Recipe courtesy Maria Helm Sinskey, culinary director, Robert Sinskey Vineyards, Napa, CA
Sinskey makes this salad often in the fall and early winter for winery guests.
- 4 cups pumpkin, cut into 1½-inch slices or chunks (seeds reserved, pulp discarded)
- 5 tablespoons extra virgin olive oil, divided
- 3 ounces sliced pancetta (about 6 slices)
- 1 tablespoon minced shallot
- ½ teaspoon kosher salt
- 1 teaspoon sugar
- 3 tablespoons cider vinegar
- Freshly ground black pepper
- 4 cups mixed chicories (used any combination of escarole, radicchio, Belgian endive, curly endive, frisée)
- ½ cup crumbled blue cheese (optional)
Preheat oven to 400°F. Place the pumpkin in a bowl, toss with 2 tablespoons of olive oil and season with salt and pepper. Spread out on a baking sheet and roast for about 45 minutes, turning every 10 minutes or so, until tender and lightly browned. Remove from oven and let cool to room temperature.
Place the pancetta flat on a baking sheet and bake for 15–20 minutes, or until crisp and golden. Remove it from the oven and let cool to room temperature. Meanwhile, lightly coat the reserved pumpkin seeds with 1 tablespoon of vegetable oil. Toast in the oven until lightly browned, then toss with salt to taste. Reserve.
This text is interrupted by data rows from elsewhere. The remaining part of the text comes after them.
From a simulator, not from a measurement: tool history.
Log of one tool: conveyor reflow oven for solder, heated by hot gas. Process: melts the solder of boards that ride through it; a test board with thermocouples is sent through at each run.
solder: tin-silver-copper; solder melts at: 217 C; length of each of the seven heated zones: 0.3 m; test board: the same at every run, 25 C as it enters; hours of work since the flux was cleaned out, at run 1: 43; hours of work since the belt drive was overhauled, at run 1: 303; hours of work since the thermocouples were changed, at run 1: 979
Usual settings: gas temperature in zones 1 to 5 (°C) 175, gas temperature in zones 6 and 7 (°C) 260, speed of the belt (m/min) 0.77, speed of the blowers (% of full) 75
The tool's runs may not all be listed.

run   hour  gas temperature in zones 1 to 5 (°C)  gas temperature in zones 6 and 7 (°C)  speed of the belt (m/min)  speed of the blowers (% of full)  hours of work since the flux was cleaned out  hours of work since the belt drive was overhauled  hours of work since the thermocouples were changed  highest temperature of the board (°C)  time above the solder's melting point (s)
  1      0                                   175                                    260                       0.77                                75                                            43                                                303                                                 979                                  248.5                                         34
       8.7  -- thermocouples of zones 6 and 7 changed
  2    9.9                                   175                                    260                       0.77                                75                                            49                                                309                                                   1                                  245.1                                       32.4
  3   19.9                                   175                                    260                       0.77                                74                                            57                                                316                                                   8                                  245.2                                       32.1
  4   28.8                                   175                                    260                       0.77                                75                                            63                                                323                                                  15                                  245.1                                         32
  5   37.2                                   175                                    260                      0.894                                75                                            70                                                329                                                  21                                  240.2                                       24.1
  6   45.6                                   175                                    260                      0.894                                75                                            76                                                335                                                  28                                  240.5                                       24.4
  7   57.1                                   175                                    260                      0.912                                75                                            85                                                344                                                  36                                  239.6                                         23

To make the vinaigrette, shake together the shallot, salt, sugar and vinegar in a mason jar. Let sit for 10 minutes to allow the salt and sugar to dissolve, then add 3 tablespoons of olive oil and shake again.
Place the chicories in a large bowl and toss with half of the vinaigrette. Season with salt and pepper to taste.
Place the pumpkin on a large serving plate, and drizzle with some of the vinaigrette. Top with the chicories, crumble the pancetta over the top and sprinkle with the blue cheese and pumpkin seeds. Serve immediately alongside the remaining vinaigrette. Serves 4.
“A nice crisp, aromatic white, such as Abraxas from Robert Sinskey Vineyards, is great with this salad,” says Sinskey, “though a Loire Chenin Blanc or dry German Riesling also complements these ingredients well.”